March 11, 2007
by Ed Rust, Proprietor,
Script magazine is a bimonthly for writers of motion picture and television screenplays, which should guarantee its publisher, Final Draft of Calabasas, California, a circulation of millions in the Los Angeles area alone. It's also an eye-opening read for plain old movie fans.
The main way of telling a story to many people at the same time used to be writing a novel. A lonely business, but the novelist was God at the Creation until his editor showed up with a blue pencil.

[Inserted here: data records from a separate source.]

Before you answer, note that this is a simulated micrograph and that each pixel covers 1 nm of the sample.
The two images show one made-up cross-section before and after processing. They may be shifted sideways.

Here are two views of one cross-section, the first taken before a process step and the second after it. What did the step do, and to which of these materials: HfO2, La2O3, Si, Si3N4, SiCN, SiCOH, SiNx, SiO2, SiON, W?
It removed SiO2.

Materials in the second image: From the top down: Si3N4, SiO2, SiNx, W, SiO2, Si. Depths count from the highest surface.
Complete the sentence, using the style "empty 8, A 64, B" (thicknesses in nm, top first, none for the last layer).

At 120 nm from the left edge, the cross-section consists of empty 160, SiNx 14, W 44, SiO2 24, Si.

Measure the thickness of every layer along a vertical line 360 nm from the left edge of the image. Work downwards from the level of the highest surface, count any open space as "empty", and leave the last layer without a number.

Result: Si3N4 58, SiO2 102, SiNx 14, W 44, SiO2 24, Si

Today the motion picture has overtaken the novel as the mode by which stories are told in this country, and hundreds of people are involved in its construction―you've seen how lengthy the credits can be at the end of a film. But most motion pictures at least begin with a solitary man or woman pecking at a computer keyboard, inventing and populating a world.
That's the art, craft and business celebrated in the January/February issue of Script, and I've let a couple of interesting Netflix movies―and a favorite old novel―gather dust as I've perused its pages these past couple of nights.
The prototypical article in the magazine might be the account of the making of Notes on a Scandal, a movie that came out late in December. It's based on Zoe Heller's 2003 novel. The timely plot, set in London, is about an affair between a high school student and his teacher, played by Cate Blanchett. An older teacher (Judi Dench) finds out about the affair. Will she tell?
The device used by screenwriter Patrick Marber to propel the story is famously difficult to steer: The Unreliable Narrator. The moviegoer naturally tends to accept a narrator's words as true. In this movie Dench's character is the narrator. It gradually dawns on the viewer that what she's describing doesn't match what her character is doing. In fact, she's psychotic, and is motivated by a jealous yearning for the Blanchett character. Among his many decisions, screenwriter Marber fashioned Dench's interest in Blanchett to be more overtly lesbian than in the novel.
Another story in the issue is about Michael Arndt's long road to his first screenwriting success, Little Miss Sunshine, which won the Academy Award for best original screenplay a couple of weeks ago.
Interviewer Zack Gutin asked Arndt if he had any advice for the young screenwriter. Arndt's reply was depressingly scientific and deterministic. It's worth quoting because he claims it applies to just about any endeavor:
Studies have been done of people who are experts in their field to determine what separates the great people from the mediocre. They've found that the key variable is the amount of time spent alone in deliberate practice―intense focused concentration, in this case toward trying to write a story. What was interesting was that it applied across any field―no matter what the profession. The amount of time spent in deliberate practice was the number one indicator of how successful you would eventually be.
The study put a number on it and said if you spent 10,000 hours alone in deliberate practice, you will get up to a professional level. You may not be the best of the best, but you will be at a professional level. Ten thousand hours, which is roughly four hours a day, five days a week for 10 years.
Arndt calculates that 10,000 hours are what he spent learning and honing his craft until his great success. He got paid for about half of those hours, toiling as a freelance script reader, what he describes as "the salt mines of the industry."
A nice feature in each issue of Script is a column that details what screenplays and books have been purchased by movie studios. I learned that Irene Nemirovsky's novel Suite Française, about the German occupation of France, has been acquired by Universal and will be adapted to the screen by Ronald Harwood, who wrote The Pianist. Borat co-writer Dan Mazer has been hired to script the comedy New Year's Steve, about "outrageous, life-changing resolutions made over New Year's Eve." See, you have a year or two lead on your friends on what to watch for.
There's more advice for writers from some "literary managers" at Benderspink, a new kind of Hollywood literary agency that gets a producer credit when it sells a screenplay. They urge writers to find their voice, tell their own story, not "chase the marketplace." After Benderspink's first big success, American Pie, the agency was inundated by a mountain of American Pie-inspired scripts. These were not tasty pies.
They also suggest you move to Los Angeles, work in those movie industry "salt mines," make many contacts, then try to sell your screenplay.
Script recently underwent an ownership change and a facelift, and management got rid of those pesky parentheses―the magazine used to be called Scr(i)pt. I like the changes, but the type's too small!